There can hardly be a more potent musical symbol for the war against Ukraine, the little man being set upon by a giant neighbour, than Carl Nielsen’s Fifth Symphony, its first movement bothered early on by a marching drummer who in time reappears when the strings play a noble anthem and he boldly goes out on a limb – drumming to his own tune, causing chaos, but not chaos enough to obscure the anthem’s light. The movement closes as a lone clarinet joins the drummer in a slow retreat over a bed of string tone. The power of this music levels with anything in Mahler, Shostakovich or Prokofiev; it is war music writ large and to hear the Danish National Symphony Orchestra under their Chief Conductor Fabio Luisi play it as part of their superb newly released complete Nielsen symphony Cycle on DG 486 3471 (no price available as yet) is to hear its greatest recorded performance in recent years.
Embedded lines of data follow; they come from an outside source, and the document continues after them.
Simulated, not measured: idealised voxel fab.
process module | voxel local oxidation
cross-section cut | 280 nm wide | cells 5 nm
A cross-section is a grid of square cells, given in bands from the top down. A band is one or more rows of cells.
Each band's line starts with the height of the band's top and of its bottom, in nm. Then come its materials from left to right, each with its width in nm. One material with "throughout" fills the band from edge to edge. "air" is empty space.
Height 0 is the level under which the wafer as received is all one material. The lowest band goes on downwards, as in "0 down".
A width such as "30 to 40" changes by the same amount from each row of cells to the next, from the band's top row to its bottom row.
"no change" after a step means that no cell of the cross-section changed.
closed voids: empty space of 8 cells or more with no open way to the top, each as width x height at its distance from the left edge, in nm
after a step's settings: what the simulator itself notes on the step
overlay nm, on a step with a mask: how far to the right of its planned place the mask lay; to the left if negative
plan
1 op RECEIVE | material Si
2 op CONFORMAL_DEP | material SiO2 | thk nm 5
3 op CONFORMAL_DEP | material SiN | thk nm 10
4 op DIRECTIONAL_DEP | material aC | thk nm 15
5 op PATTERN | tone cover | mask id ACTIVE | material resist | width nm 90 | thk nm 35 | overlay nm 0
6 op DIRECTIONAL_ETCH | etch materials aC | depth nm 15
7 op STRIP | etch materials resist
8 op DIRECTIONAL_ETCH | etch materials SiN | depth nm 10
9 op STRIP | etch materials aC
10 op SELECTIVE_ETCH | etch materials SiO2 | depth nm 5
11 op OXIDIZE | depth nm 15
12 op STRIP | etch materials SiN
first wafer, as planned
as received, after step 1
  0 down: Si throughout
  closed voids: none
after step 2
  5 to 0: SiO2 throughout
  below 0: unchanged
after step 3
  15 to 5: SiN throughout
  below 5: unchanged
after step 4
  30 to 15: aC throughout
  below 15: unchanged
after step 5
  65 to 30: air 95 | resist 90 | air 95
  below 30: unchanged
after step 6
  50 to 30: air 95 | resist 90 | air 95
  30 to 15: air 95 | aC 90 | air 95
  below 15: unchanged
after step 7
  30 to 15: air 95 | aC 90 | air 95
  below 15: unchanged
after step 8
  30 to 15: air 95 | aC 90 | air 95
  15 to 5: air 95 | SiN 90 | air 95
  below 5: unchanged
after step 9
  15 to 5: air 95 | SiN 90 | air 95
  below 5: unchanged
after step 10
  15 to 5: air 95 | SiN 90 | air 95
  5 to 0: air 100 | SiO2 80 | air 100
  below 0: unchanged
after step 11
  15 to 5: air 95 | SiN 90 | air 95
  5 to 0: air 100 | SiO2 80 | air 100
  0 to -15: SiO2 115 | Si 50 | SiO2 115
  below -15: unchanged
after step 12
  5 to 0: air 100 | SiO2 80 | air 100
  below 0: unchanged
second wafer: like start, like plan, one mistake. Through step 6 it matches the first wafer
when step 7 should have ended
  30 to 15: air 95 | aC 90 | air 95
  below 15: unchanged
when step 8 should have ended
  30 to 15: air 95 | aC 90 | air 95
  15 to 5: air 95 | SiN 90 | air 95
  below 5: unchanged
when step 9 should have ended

And that’s just a single symphony out of six. One Danish critic described the First Symphony as “a child playing with dynamite”, the outer movements brazenly confident, breezy music that knows no fear. Again Luisi excels in The Second Symphony which represents ‘the four temperaments’ (choleric, phlegmatic, melancholic, sanguine), music that bounds with exuberance in the outer movements whereas Luisi stretches the ‘melancholic’ third movement to a deeply expressive – and expansive – 12:57, the superb Danish strings remarkably rich in tone.
The radiant Second Symphony is perhaps the most immediately appealing of the six but the Third, or ‘Espansiva’, is in all respects a masterpiece, the first movement opening to a series of disembodied, accelerating chords then, come the central section, taking on the aura of a crowded funfair in full swing, a proportionally symphonic ‘Carousel’ sound-alike, this performance as energetic and impassioned as any we’re likely to hear. Solo voices lend a dream-like quality to the nocturnal second movement and I’m surely not the only commentator who hears in the finale’s second subject a coincidental prophecy of ‘Fiddler on the Roof’ (at around 3:23).
The ‘Inextinguishable’ (Fourth) flies into action from the off, it’s range of moods and colours throughout strongly prophetic of Shostakovich, especially towards the end of the slow third movement when the strings set up a wild alarm similar to the faster music in Shostakovich 11. The finale famously features a thunderous battle between two sets of timpani where Luisi and his players taken no prisoners: whether judged as a performance or as a spectacularly dynamic recording, this Nielsen 4 is one in a hundred, at the very least. Further parallels with Shostakovich arrive with the Sixth which, like Shostakovich’s symphonic swan song, employs percussion to establish a very special atmosphere (and note the crazy waltz in the finale, a mad world but not the last word).
Jens Cornelius’s excellent booklet note quotes Nielsen’s confession, made towards the end of his life, that if he could have lived his life again, he would have chased all idle fancies about art out of his head and taken a commercial apprenticeship ‘or do some other form of useful work that would lead to a visible final result. The creative artist’s lot is not a happy one.’ His wildly unpredictable and ceaselessly inventive Sixth Symphony proves just how misguided he would have been to abandon his holy vocation.
A fabulous set in honour of a hugely important symphony cycle. I cannot award it a higher recommendation than that.
2 thoughts on “A benchmark Nielsen symphony cycle”
I’m a great fan of the Nielsen symphonies, and look forward to investigating this cycle. My absolute favourite symphony performance is number 4 with Martinon and the Chicago Symphony Orchestra. It would be interesting to see how these compare.
Luisi is a beefier option, a fuller body of sound – though Martinon is undeniably exciting. I might say that Luisi offers us Nielsen from a Bucknerian axis. Best. Rob.